In the fast-paced world of software development, companies often make technology decisions based on trends rather than carefully evaluating their actual needs. This approach, which I call Blind Driven Development, leads to serious inefficiencies, increased maintenance costs, and even complete project failures. Below, we explore four common cases where companies blindly implement solutions without proper understanding, ultimately making things worse.

Case 1: The Load Balancer Misuse Disaster

A tech company facing performance issues decides to implement a load balancer without fully understanding what it does. The assumption? Distributing traffic across multiple servers should magically improve performance. However, the real bottleneck wasn't the web servers but the database connection limit. Here’s how things went south:

  • SSL issues: The team had no experience handling SSL termination at the load balancer level. This led to security misconfigurations, broken HTTPS redirections, and certificate renewal headaches.
  • Session management nightmares: Since the web application relied on server-side sessions, users experienced frequent logouts because requests were routed to different servers without a shared session mechanism.
  • Performance issues persisted: After all the effort and investment, the original performance issue remained because the real problem—the database connection limit being hit—was never addressed.

What Should Have Been Done?

Before implementing a load balancer, the company should have:

  • Conducted performance profiling to identify actual bottlenecks.
  • Optimized database queries and increased connection pooling.
  • Considered caching solutions to reduce database load before scaling horizontally.

Case 2: The Microservices That Should Have Been a Monolith

Another tech company, eager to follow modern trends, adopts microservices architecture for better scalability and flexibility. However, they fail to recognize that their application consists of basic CRUD operations, leading to a fragmented system that’s more complex than necessary. Here’s what went wrong:

  • Interdependent services: Each microservice was tightly coupled, meaning none could function independently. If any one microservice went down, the entire system became non-functional due to its dependencies.
  • Excessive domain requirements: Each microservice required its own domain name binding to function correctly. This created an operational nightmare for system administrators who had to maintain dozens of domain mappings.
  • Overhead with no real benefits: Instead of gaining flexibility, the team faced increased latency, complex deployments, and an explosion of API calls between services.

What Should Have Been Done?

Instead of forcing microservices, the company should have:

  • Started with a modular monolith that keeps concerns separate while remaining manageable.
  • Ensured clear service boundaries before splitting into microservices.
  • Avoided domain name dependencies by using internal service discovery mechanisms like service meshes or container orchestration tools.

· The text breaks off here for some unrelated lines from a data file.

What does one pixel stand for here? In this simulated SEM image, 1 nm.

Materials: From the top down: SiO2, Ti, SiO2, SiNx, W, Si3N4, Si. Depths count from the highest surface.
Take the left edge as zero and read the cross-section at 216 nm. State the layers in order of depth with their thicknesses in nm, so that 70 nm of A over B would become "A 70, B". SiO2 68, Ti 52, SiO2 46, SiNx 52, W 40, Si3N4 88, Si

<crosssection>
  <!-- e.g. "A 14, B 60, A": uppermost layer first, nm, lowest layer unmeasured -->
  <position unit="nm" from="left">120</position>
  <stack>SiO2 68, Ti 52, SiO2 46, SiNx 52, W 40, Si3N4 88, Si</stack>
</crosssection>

Case 3: The Environment Variable Mess

A company decides to use environment variables to handle configuration differences between development, staging, and production environments. While the intent is good, the execution is deeply flawed. Here’s what went wrong:

  • Failure to differentiate build-time and runtime variables: All variables were treated as build-time variables, meaning changes required rebuilding the entire application instead of being applied dynamically at runtime.
  • CI/CD nightmares: Since every change in environment configuration required a rebuild, the CI/CD process became cumbersome, slowing down deployments and increasing operational overhead.
  • Exposing sensitive data in Git: Instead of keeping environment-specific values in a secure vault, all values for all three environments were committed to Git, increasing the risk of credential leaks and security breaches.

What Should Have Been Done?

To avoid these pitfalls, the company should have:

  • Separated build-time and runtime variables, ensuring runtime variables could be updated without requiring a rebuild.
  • Used secure environment management tools like HashiCorp Vault, AWS Secrets Manager, or Kubernetes Secrets instead of storing values in Git.
  • Configured CI/CD pipelines properly, allowing different environments to pull the correct configurations dynamically during deployment.

Case 4: The Developer Who Creates Tech Debt

Some developers become sources of persistent technical debt due to poor practices and resistance to learning. Here’s how one such developer causes chaos:

  • Refuses to adapt to modern tools: While the industry has largely moved to Vite for frontend builds, this developer insists on using Webpack for every new project, even when teammates have already set up Vite. Worse, he modifies projects to revert back to Webpack.
  • Mixes package management methods: Instead of maintaining a clean dependency structure, he copies and pastes library code into the codebase while also using a package manager, leading to conflicts (e.g., multiple versions of jQuery in the same project).
  • Hardcodes configurations: Instead of making settings configurable, he hardcodes an error report function that sends reports to a specific Telegram channel, making it difficult for others to maintain or adapt.
  • Has over 10 years of experience but ignores best practices: Despite years in the field, he avoids best practices, creating a maintenance nightmare for the team.

What Should Have Been Done?

To prevent one developer from accumulating technical debt:

  • Set coding standards: Enforce project-wide guidelines on dependency management, configuration handling, and best practices.
  • Conduct code reviews: Regularly review commits to catch unnecessary tech debt before it becomes a problem.
  • Encourage continuous learning: Developers should stay updated on modern tools but also know when to use older, stable technologies appropriately.

Conclusion

Blindly adopting technologies without understanding them leads to technical debt, wasted effort, and frustration. Before jumping into a new architecture or tool, always:

  1. Analyze the problem thoroughly – Understand what you’re solving before choosing a solution.
  2. Educate your team – Ensure your developers, DevOps, and system admins are on the same page.
  3. Test and validate – Start small and measure improvements before committing to full-scale implementation.

By avoiding Blind Driven Development, companies can make informed, strategic decisions that lead to scalable, maintainable, and high-performing systems.